Fuel Venture Capital is attempting to attract more high-net-worth individuals into its next fund with a novel structure that will give LPs the ability to cash out before the end of the traditional 10-year lifespan.
The firm’s sophomore fund will soon offer a “Fuel VC Note,” which will be a listed, transferable security representing a fractionalized interest in the fund that can be bought and sold throughout the fund’s lifecycle. Public investors can get into the fund through the note for as little as $125,000.
Fuel has held a first close on $124 million for Fund II, which is targeting $300 million, firm founder and managing director Jeff Ransdell told Venture Capital Journal.
The fund will have two sets of investors: “regular” limited partners who commit a minimum of $1 million, and holders of the publicly listed note. Both sets of investors will have access to Fuel’s LP portal and its content.
The $124 million it has already closed on was raised from a traditional set of LPs including institutional investors, family offices and a small number of individuals. Fuel is preparing to launch the note for non-US investors in the coming weeks and is “working through all of the legal needs for US investors right now,” Ransdell said. “It’s not a matter of if, but when.”
Regular LPs pay a 2 percent management fee and 20 percent carried interest – while the public note holders get a break, paying a 1.5 percent management fee and 15 percent carried interest. The fund employs a back-ended carried interest distribution waterfall in which all LP capital must be returned before the GP begins to collect performance fees.


“I think that we will be very successful with this, and wherever there’s success people will watch,” said Ransdell, who was a Merrill Lynch executive before making the move to venture capital in 2017. “I think everybody is going to start to do this.”
The creation of the note was sponsored by a team led by Alistair Evans, director and co-founder of Sequence Capital, a growth investing firm based in the UK.
“[The note] will be listed on the European Stock Exchange, it will have an ISIN or a CUSIP number, and it’s bought and sold like a stock,” Evans told VCJ. “If you go on Bloomberg, you type in the ISIN or the CUSIP number, you’ll have a description page [and] it looks and feels just like every other security.”
Ransdell says that the main point of the new fund structure is to help bring more high-net-worth individuals into the private markets while also providing liquidity in a tough market. “The data suggests that over the next five years the demand for venture capital will increase 2.4X. People are becoming less and less tolerant for not being able to have that which they want,” he told VCJ.

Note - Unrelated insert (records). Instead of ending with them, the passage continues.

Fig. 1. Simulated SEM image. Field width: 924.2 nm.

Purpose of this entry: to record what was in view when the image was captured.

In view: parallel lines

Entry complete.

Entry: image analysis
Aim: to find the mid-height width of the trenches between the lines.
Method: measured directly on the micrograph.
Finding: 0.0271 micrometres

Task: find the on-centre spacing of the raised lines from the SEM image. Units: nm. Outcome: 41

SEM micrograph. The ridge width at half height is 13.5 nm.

Noteholders will be able to sell in two scenarios: if there is a liquidity event in the underlying fund or, as the firm expects, if a secondary market for the note develops, where the note holders will be able to sell to other interested parties.
“The note holder will be able to sell at any time, provided there is a buyer,” Ransdell said. “Once the fund has closed and the underlying assets appreciate in value the way we think they will, it basically becomes supply and demand. We’re giving [the investors] the ability, hopefully in the short term, to manufacture liquidity through a bid-and-ask spread.”


“The way [the note] is going to be priced is pretty much one-for-one,” Evans added. “If the fund is marked up 3x over time, the value of that note is now three times what I bought it for. If I want to sell and there’s not a liquidity event from the underlying fund, it could be that someone will buy it from me at a discount, providing me liquidity and them the chance to get into the fund after it’s closed.”
Capital deployed
Fuel invests across stages in financial services and IT companies. It held a final close on $166 million from 100 investors in March 2022 for its first fund, which it began raising in 2017, according to a regulatory filing.
Fund II has already made seven investments in companies the firm has “been working with for a while,” Ransdell said. While the firm plans to invest in a total of 25 companies out of the fund, Ransdell predicts it will “return 86.6 percent of the fund on a conservative basis, just from those seven companies.”
Ransdell believes his background is what will make Fuel’s new target of wealthy individuals successful. He spent 20 years at wealth manager Merrill Lynch, overseeing over $130 billion for private clients across the Southeast US, Latin America and the Caribbean.
“I understand that [wealth management] business very well,” he said. “I sat in their shoes. I know how to serve them. I know what it takes to get a client and what it takes to keep a client.”
He allows that getting public market investors to invest in private markets will hold some challenges due to lack of transparency, but he said Fuel is well positioned to help those investors make the move. The firm’s quarterly mark-to-market approach will ease some investors’ hesitations, and the lower minimum check size available through the Fuel VC Note will further encourage new investors to join the market, he predicted.
“We want the transparency because we want the investors who are used to daily mark-to-market,” he said.
As a former wealth management executive himself, Ransdell wants to make it clear to current financial advisers that the industry is evolving and it’s up to them to stay on top of current trends or risk losing their clients.
“Clients will either go to their financial adviser and say, ‘Hey, get this for me,’ or they’ll come directly to us,” he told VCJ. “All we’re trying to say is partner with us. We don’t want to leave you behind.”